Tuesday 3 April 2012

Luke warm water

It was a beautiful sunny Sunday in February, so we went skiing. There's nothing nicer, after a hard day of skiing, than a nice hot bath. Usually I'd go to an onsen, a natural hot spring, and soak in abundant mineral rich waters, not worrying that they are probably heated with dirty oil because they lose so much heat to the outside air.

There was school the next day, and anyway, we have this fantastic new bath which can supply hot water, and it's only a short crawl to bed from there, rather than a drive. 

I just went with the kids, so I called as we were setting off asking the wife to put the bath on. We didn't get on that you could telephone.

When we got home, looking forward to a piping hot bath to sooth are muscles, the bath was not really all that hot. The first sign of something wrong was that the control panel didn't have the red light on to show that it was keeping the bath water warm. It's set to keep it warm for a couple of hours.

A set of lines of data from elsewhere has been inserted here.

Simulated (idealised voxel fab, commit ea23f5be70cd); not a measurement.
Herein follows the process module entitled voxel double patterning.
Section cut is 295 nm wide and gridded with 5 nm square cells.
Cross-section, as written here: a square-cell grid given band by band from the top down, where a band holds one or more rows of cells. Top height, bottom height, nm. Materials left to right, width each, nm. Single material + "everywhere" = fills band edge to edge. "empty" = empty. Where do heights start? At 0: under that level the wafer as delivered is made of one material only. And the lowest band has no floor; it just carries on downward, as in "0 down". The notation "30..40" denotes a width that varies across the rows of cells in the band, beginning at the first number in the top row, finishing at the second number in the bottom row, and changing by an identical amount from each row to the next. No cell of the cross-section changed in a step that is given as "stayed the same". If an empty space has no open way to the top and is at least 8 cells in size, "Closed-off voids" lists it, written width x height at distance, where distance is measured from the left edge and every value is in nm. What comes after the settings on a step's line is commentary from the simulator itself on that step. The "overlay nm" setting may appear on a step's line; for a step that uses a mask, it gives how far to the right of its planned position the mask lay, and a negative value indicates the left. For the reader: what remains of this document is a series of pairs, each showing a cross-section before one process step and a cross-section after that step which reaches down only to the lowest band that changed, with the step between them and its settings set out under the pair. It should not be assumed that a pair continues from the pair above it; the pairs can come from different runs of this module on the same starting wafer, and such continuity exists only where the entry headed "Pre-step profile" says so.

The previous day, we'd used too much hot water in the underfloor heating in the morning, and so there was no hot water in the evening and we didn't run the bath. That meant that it was starting from cold. 

I pressed the button again, and it announced that it was going to start running the bath, and the red light came on, and the little bath icon with lines floating up. A few minutes later it just stopped. No warning, no error message and no bleeping. It just gave up, put the lights out and the icon vanished. There were three bars when we'd got home, and these were starting to go down to two and then to one. 

When I checked the bath, it was not getting much hotter, but did seem to be getting fuller. 

The problem is the strategy for filling a bath. 

If the bath is empty, it's easy. It just needs to fill the bath with how ever many litres we've told it, at whatever temperature it's set for. Simple calculation based on the temperature of water coming out of the tank. 

Usually the bath is not empty though. As we get clean outside the tub, we don't need to change the bath water every day. I guess it measures the amount of water in the tub by the water pressure at the fancy jet thingy where it sends water in and out. If there is less than the required amount of water in the bath, it can get the water to the right temperature by adding hot water. Again this is a fairly simple calculation.  100 litres at 30 degress needs 50 litres at 60 degrees to make 150 litres at 40 degrees.

If the water in the tank is not hot enough to do this, then it can go to plan B, which is to circulate the water from the bath through the boiler, and re-heat the water in the bath. This is known as Oidaki.

The problem with this strategy is if the water in the boiler isn't hot enough, it will just take away heat from the boiler, and still leave the bath luke warm. Remember the second law of thermo dynamics. 

So I suspect what's happening is that the Eco cute tries to add hot water to the bath, realises that it can't get it hot enough with hot water, then tries Oidaki, and then gives up.

We just have to make sure that there is enough hot water, and in this case there wasn't for about four reasons.

First of all, the night before had been very cold, minus 11 in the morning, and not ideal conditions for an atmospheric heat pump. Exactly how unideal is an ongoing concern.

Second, we'd left the underfloor heating on for rather too long in the morning and run off a lot of the heat from the boiler. This left it in a situation of abundant water at low temperature.

Third, we had a full bath of cold water that had not been heated the previous day. Part of the reason why it  was full is that the washing machine is not working properly. It's supposed to be able to reuse the bath water in part of its cycle, but doesn't seem to be working. The bath water, controlled by a special tap and with a separate hose into the washing machine, keeps running into the washing machine when the tap is on, while the washing machine should actually be switching it on or off itself. That's another story though.

Fourth, and this may have been fairly critical, the temperature of the boiler was set to low. I'm not sure why, but I remember showing the wife how the temperature setting worked a couple of days ago, and maybe I didn't set it back again. If the boiler had been set to a higher temperature, in fact, everything would have probably been OK. It is now.